Cleansing Fire

Defending Truth and Tradition in the Roman Catholic Church

Let’s Talk Jacuzzi Fonts: Part 2

January 13th, 2011, Promulgated by Bernie

Part 1 here

Prepare to be riled.

It is my opinion that the revival of immersion baptism since Vatican II is a positive development –likewise, of course, the installation of pool type (‘Jacuzzi’) baptismal fonts.

I realize this is going to be a tough sell so I’m steadying myself for a certain amount of stoning.

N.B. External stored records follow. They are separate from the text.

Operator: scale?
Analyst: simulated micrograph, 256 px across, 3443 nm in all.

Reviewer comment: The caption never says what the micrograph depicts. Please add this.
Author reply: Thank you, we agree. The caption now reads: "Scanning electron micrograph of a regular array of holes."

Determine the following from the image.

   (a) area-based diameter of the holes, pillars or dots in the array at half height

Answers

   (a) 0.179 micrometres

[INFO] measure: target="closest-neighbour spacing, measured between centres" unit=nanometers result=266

Please let me start my argument by pointing out something easy, something tangible and basic, something …archeological. In this way I hope to demonstrate that cistern fonts are really in the best and most ancient tradition of the Church -a most ‘Catholic’ liturgical furnishing.

I know I said in Part 1 that I didn’t want to get into the history of baptism but it’s unavoidable to a certain degree.

(Click on the pictures to see larger images)

Fig. 1 In ancient Israel there was a pool or a tub outside each synagogue called a mikveh, where people coming to worship would ritually clean themselves according to the Law before entering the synagogue. It usually had to be at least four and a half feet deep and had to hold at least two hundred gallons of water.

Fig. 2 The earliest known house church, Dura-Europos, Syria, ca. 235. One room served as a baptistery and housed a tub-like font.

We assume that the earliest baptisms took place at a spring, stream, man-made stone cisterns, or at some body of water, possibly similar to John the Baptist’s  method (whatever that may have been) or, in the tradition of Jewish baptism or ablutions (Fig. 1) of which there was quite a variety. At some point –the earliest archeological evidence is the early 200s- indoor tubs or small cisterns were included in the Christian house churches during the period of persecution. The earliest extent tub font we know of was located in a separate room in the house church, across the atrium from the room used for the Eucharist (Fig. 2). Other than the tub itself, of interest are the frescos that decorate the walls of this particular room which we surely can call a ‘baptistery.’ They don’t tell us anything about how the font was used but they tell us what the rite of baptism probably meant to the candidates. We’ll get into that in Part 3.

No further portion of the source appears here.